March 25, 2018—Groups dependent upon the extensive inland waterway system of the United States are celebrating their good fortune, in the wake of the Congress’s latest appropriations bill. For example, the Waterways Council, in a March 22 release, exulted at the fact that funding for the Army Corps of Engineers’ Civil Works division will be at the record level of $6.83 billion for FY18. The budget level will allow the Corps to go ahead with desperately needed construction, operations, and maintenance at the dams, harbors, and waterways for which it has responsibility.

The problem is, according to the Army Corps itself, the minimum budget required for bringing the nation’s levees, dams, and ports up to a workable, safe condition is $162 billion dollars for 10 years—or $10 billion a year more than this year’s allocation.
It is insane, of course, that something as important as the navigation system of the nation (on which huge amounts of vital raw materials travel for export and internal use) depends upon yearly Congressional appropriations, rather than a capital budget, or other long-term funding. Equally ridiculous is that the country is seeking to repair infrastructure that is often 70 years old, rather than build for the future with modern technology.

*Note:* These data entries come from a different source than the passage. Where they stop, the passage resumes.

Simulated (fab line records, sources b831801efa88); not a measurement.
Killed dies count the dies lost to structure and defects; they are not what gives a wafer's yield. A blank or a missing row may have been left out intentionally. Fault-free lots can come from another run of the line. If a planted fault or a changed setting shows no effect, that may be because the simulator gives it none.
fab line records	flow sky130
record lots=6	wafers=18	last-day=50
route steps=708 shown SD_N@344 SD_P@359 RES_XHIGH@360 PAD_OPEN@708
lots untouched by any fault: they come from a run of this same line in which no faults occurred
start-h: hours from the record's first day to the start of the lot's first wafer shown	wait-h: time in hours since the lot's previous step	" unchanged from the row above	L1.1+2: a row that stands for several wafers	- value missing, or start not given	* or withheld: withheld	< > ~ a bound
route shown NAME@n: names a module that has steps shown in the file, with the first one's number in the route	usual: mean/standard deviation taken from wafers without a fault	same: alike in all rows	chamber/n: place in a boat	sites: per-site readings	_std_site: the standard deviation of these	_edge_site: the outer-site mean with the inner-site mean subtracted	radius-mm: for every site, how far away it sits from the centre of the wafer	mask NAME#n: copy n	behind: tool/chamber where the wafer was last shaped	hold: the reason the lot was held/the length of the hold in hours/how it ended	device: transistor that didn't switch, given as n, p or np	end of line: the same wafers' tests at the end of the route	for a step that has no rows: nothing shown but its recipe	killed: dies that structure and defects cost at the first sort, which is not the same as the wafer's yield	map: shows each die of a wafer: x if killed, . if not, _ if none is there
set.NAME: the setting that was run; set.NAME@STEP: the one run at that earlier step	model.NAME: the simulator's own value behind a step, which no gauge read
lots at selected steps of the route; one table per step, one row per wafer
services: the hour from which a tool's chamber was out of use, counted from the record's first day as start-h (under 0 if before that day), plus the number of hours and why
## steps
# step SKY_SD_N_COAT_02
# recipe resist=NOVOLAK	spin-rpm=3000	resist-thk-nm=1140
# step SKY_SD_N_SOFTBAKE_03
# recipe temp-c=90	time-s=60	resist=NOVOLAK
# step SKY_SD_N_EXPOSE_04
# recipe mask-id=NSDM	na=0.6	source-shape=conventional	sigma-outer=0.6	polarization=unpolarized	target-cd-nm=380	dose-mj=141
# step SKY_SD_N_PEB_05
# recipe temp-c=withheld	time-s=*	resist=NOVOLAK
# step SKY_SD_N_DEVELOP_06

Take a look at the system of levees, locks, and dams in the Mississippi River Basin, for example, which was recently the subject of a major article in the Washington Post. Nearly 30 locks and dams struggle to control the river in its upper area, above where the Ohio River joins it at Cairo, Illinois. These locks and dams are intended to facilitate barge traffic; barges move 300 million tons of goods a year down the Mississippi, and are much more efficient as a means of transport than trucks or rail.
The problems are that: 1) the locks are old and often break, including on feeder rivers such as the Ohio, thus holding up traffic for days or weeks; 2) the locks are too short for modern barge lengths, and thus barges have to waste time breaking down, and being put back together to get through; and 3) the full system of river control that was conceived in the 1930s and 40s, when the Lower Mississippi network of levees, locks, and dams was put into effect, was never completed in the Upper Mississippi. This includes the Pick-Sloan Plan for the Missouri River Basin, which was only partially completed.
The final problem is the abandonment of the American System approach toward controlling nature for the benefit of civilization, in favor of a so-called “sustainable” approach which increasingly seeks to let “Mother Nature” do her thing without interference. The Army Corps has now been mandated to return various areas to wetlands, remove dams, and let rivers run wild. The cited Washington Post article reflected that view by quoting one professor on the question of controlling deadly flooding along the Mississippi: “It’s like fighting the moon,” hydrogeologist Robert Criss said; “it’s stupid to fight.”